Page 44 - QARANC Vol 14 No 10 2015
P. 44

                                 42 QARANC THE GAZETTE
  EX NEPTUNE SERPENT 29 March to 5 April 2014
It is a long way to the Maldives. Long hours scrunched up in a plane watching your ankles swell before transiting through the complex series of dusty roads of Qatar’s barely constructed new airport. When you arrive blinking in blinding sunshine reflecting off a turquoise sea and get handed a real coconut to drink, you realise why so many honeymooners make the journey.
But when you get taken to a yacht, given fresh fish and a dive leader tells you what to expect; that is when a challenging week of diving adventure begins. Every day was a surreal series of perfect weather, calm seas and beautiful dives.
We began with shallow coral garden drift dives with thousands of tropical fish darting through colourful coral and turtles silently finning off into the deep blue, progressing on to wreck dives allowed depth, torch exploration and strengthened buddy teamwork for air consumption and time management. Controlling buoyancy at vital safety stops suspended in infinite blue water was disorientating, although often the ever-inquisitive Bat Fish was a welcome 3-minute third companion.
As the week progressed so the dives became more challenging but expectations were also exceeded. Sharks swam amongst divers literally ticked by our bubbles, manta rays put on a private show gliding just above our heads allowing every diver a chance to be centimetres away, eagle rays hovered, and sting rays hung around to feed.
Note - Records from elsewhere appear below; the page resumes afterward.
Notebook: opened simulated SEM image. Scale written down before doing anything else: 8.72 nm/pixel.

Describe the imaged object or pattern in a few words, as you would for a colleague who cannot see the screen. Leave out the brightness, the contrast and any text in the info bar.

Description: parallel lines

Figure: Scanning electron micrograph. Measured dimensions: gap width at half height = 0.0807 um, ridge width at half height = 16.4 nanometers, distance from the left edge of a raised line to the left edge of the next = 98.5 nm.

We dived three or four times a day, always seeing something new. Night dives were scheduled in to test the
resolve of the divers jumping into inky waters full of sharks and moray eels, something I never have enjoyed (and doubt I ever will) but know is a test of moral and physical courage alongside the realisation many fish are simply asleep.
Despite never letting us down, we barely dared to hope for the dive leader’s promise of a whale shark. Yet 5 minutes after setting out we were rewarded and jumped into ‘snorkeler soup’ with fins and snorkels as our weapons to fight off other divers desperate to swim alongside. A deep breath and a duck dive down enabled a side-by-side swim with an unperturbed 8-foot shark for as long as your lung capacity lasted. Even between dives, dolphins joined us more than once, dancing in the wake from the stern as we transited between dive sites.
Despite delivering on every sea creature promised, the one thing you learn diving in the Maldives is not to trust you dive leader’s assessment of
the current. If a Maldivian tells you it is ‘mild current’ it is best to get your reef hook out, be prepared for pieces of coral to hit you in the face and engage your finning legs. There is no such thing as a mild current in the Maldives.
The descriptions conveyed here are very poor substitutes for reality. Even those members of the team with extensive dive experience saw new things or ticked off their dive ‘wish lists’. Sadly, it was not all without incident. One of our more experienced divers got Decompression Sickness after a few dives and had to be evacuated to a hyperbaric chamber where he continued to receive treatment long after we had flown home. As with all adventurous training there is an element of risk you cannot control for, no matter how experienced you are. However, for the remainder of the expedition members, it genuinely was the dive trip of a lifetime.